Worksong. Encyclopedia Of American Folklore

A song performed by an individual or a group at work to relieve the tedium, express
thoughts or emotions, or facilitate the task by coordinating actions or movements;
conversely, such performances are sometimes addressed not to the workers alone but to
potential customers (as in auctioneers’ chants or street vendors’ cries), to draft animals or
livestock (as in mule skinners’ calls or cowboys’ night-herding songs), even to
supernatural forces or beings deemed capable of hindering or helping in a task’s
completion (as in the butter charms for hastening the milk’s turning). While many such
songs may be identified by content alone, it is this work context that most fundamentally
defines worksong, distinguishing it from “occupational song,” which simply describes or
derives from work processes or occupations or trades, or “labor song,” associated with
labor unions, their ideologies, and the pursuit of their goals and agendas. Admittedly,
there is, as one would expect, considerable overlap among these categories, so that a
given item might at different times fall under any one or all three headings. Moreover,
songs of quite various origin whose contents evince no relation whatsoever to laboring
are frequently performed by persons at work. Again, then, the laboring context is the
ultimate determinant of worksong status, even if folklorists have concentrated on
materials whose contents overtly reflect this function—understandably so, since so much
of our evidence dates from an earlier time when folksong collectors were less concerned
with contexts than texts.
Worksongs are relatively rare among Native Americans, with some notable
exceptions, such as the corn-grinding songs of the Navajo and Pueblos or the paddle songs found among some tribes in the Pacific Northwest. On the whole, however, this
practice is best documented among Americans of African or European descent. (Given
the importance of worksongs in Asia, one might anticipate their prevalence among Asian
Americans, but documentation is in this case, unfortunately, lacking. So, for example,
while railroad workers have been an especially rich source of worksongs, none seem to
have been collected from the Chinese employed in building the Central Pacific during the
late 19th century.)
Not surprisingly, the best-documented worksongs among American Whites are
English-language performances often derived from the Anglo-Celtic traditions of Great
Britain and Ireland. While there is considerable evidence of such singing among other
European American groups, these traditions appear generally consistent in type, content,
and context with the more extensively noted English-language examples.

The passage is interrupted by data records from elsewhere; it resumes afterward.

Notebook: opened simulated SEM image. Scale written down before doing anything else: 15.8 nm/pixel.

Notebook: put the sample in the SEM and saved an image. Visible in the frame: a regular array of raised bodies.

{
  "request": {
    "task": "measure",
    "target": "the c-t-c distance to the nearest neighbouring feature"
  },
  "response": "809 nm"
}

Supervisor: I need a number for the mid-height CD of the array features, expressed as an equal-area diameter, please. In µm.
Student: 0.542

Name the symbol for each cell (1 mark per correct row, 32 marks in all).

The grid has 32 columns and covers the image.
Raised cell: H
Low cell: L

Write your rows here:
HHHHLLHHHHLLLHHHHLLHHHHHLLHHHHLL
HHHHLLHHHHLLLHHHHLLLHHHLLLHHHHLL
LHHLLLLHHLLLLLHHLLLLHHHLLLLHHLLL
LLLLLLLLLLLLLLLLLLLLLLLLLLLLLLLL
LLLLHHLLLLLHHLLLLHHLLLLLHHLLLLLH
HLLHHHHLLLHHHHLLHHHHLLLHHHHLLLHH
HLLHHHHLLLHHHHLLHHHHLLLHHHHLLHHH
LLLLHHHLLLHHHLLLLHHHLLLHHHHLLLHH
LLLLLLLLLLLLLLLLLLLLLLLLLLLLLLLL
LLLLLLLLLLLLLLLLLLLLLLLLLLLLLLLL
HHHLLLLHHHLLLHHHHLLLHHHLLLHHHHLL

Like their transatlantic counterparts, Anglo American women have sung at various
tasks—washing, weaving, spinning, milking, and churning—in many instances the same
or similar items as their British and Irish compatriots, such as, the ubiquitous “Come,
Butter, Come.” Outside the domestic context, the shearing songs occasionally collected in
the United States perpetuate the rich pastoral traditions of the Old World, where
shepherds have been a source not merely of worksongs, but also of a large body of
instrumental music (typically played on pipes, flutes, or whistles) fulfilling a similar
function. While American pastoralists have produced no comparable instrumental
traditions, the songs of the cowboy do provide a uniquely American parallel to the
repertoire of European shepherds. The trail-driving songs intended to pace a herd’s
progress while relieving the monotony of that arduous process often reveal themseives
not only through their descriptions of life in the cattle camp or on the trail, but also by
their jogging gait and the nonsense refrains built around the yips, hoops, and hollers with
which the cowhands drove and directed the cattle; like many, “The Old Chisum Trail” is
composed of floating stanzas that can be extended almost indefinitely:
Oh come along, boys, and listen to my tale,
I’ll tell you my troubles on the old Chisum trail.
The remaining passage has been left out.